Dive Brief:
- An Australian-based company developing an underground coal gasification project in Wyoming has filed for bankruptcy, after a focus on asset acquisition was thrown off by falling oil prices, SNL Energy reports.
- Linc Energy subsidiaries on May 29 filed petitions in the United States Bankruptcy Court for the Southern District of Texas.
- Underground coal gasification depends on burning coal below the surface and is then extracted as a gas. While the process is used globally it has never been widely explored in the United States, with Wyoming being the first such venture. Instead, utilities in the U.S. have built coal gasification plants, such as Kemper, seeking to do the same thing to convert coal into gas by removing impurities like sulfur and mercury in an effort to save coal as a fuel resource.
Dive Insight:
Linc Energy is scrapping its plans for a Powder River Basin underground coal gasification project, plagued by low oil prices that left the company's finances precarious and hurt by unsuccessful drilled wells.

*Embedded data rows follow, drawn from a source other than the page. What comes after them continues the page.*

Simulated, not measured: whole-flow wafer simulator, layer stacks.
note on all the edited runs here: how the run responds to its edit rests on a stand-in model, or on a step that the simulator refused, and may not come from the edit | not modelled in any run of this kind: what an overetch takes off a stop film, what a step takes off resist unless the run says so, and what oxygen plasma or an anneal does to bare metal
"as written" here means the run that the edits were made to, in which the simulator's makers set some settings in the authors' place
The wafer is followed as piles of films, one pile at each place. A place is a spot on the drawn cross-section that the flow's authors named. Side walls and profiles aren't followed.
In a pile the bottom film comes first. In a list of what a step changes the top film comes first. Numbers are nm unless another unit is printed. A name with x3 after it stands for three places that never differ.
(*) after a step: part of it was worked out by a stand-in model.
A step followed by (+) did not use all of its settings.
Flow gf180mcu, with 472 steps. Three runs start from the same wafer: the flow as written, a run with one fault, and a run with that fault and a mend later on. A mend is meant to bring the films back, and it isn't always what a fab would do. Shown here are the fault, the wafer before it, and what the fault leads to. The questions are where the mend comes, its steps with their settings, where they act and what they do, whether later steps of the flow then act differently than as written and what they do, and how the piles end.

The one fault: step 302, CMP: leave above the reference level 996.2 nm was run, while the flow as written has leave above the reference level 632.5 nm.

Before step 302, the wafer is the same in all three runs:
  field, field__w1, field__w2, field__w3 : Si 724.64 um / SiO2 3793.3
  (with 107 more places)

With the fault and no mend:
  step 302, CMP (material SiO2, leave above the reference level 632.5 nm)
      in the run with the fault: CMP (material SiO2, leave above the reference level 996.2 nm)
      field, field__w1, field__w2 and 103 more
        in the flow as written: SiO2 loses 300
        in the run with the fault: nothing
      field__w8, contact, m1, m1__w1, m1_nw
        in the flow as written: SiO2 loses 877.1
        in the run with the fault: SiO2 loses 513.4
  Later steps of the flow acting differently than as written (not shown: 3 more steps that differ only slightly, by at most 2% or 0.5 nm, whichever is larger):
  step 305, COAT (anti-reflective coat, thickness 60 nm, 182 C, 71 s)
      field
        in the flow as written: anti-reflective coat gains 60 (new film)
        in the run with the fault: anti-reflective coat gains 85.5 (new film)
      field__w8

The company says its proprietary underground gasification technology is a method of converting stranded coal resources into a valuable "synthesis gas," and that it owns and operates the world’s longest running commercial UCG operation in Uzbekistan, supplying gas to a nearby power plant.
SNL Energy reports on a declaration filed by Jude Rolfes, vice president of corporate development for Linc: "The debtors discontinued their drilling program and initiated a low capital expenditure program by which they sought to minimize capital expenditures by selecting well reworks, well recompletions and new well drilling based on a rigorous economic analysis," he wrote. But last year, as oil prices declined, the company was unable to stay afloat.
Craig Ricato, managing director and CEO of the company, resigned in April as the restructuring process was underway. He will pursue "other business opportunities," said the company.
The company's assets are between $50 million and $100 million, but its liabilities could reach $500 million.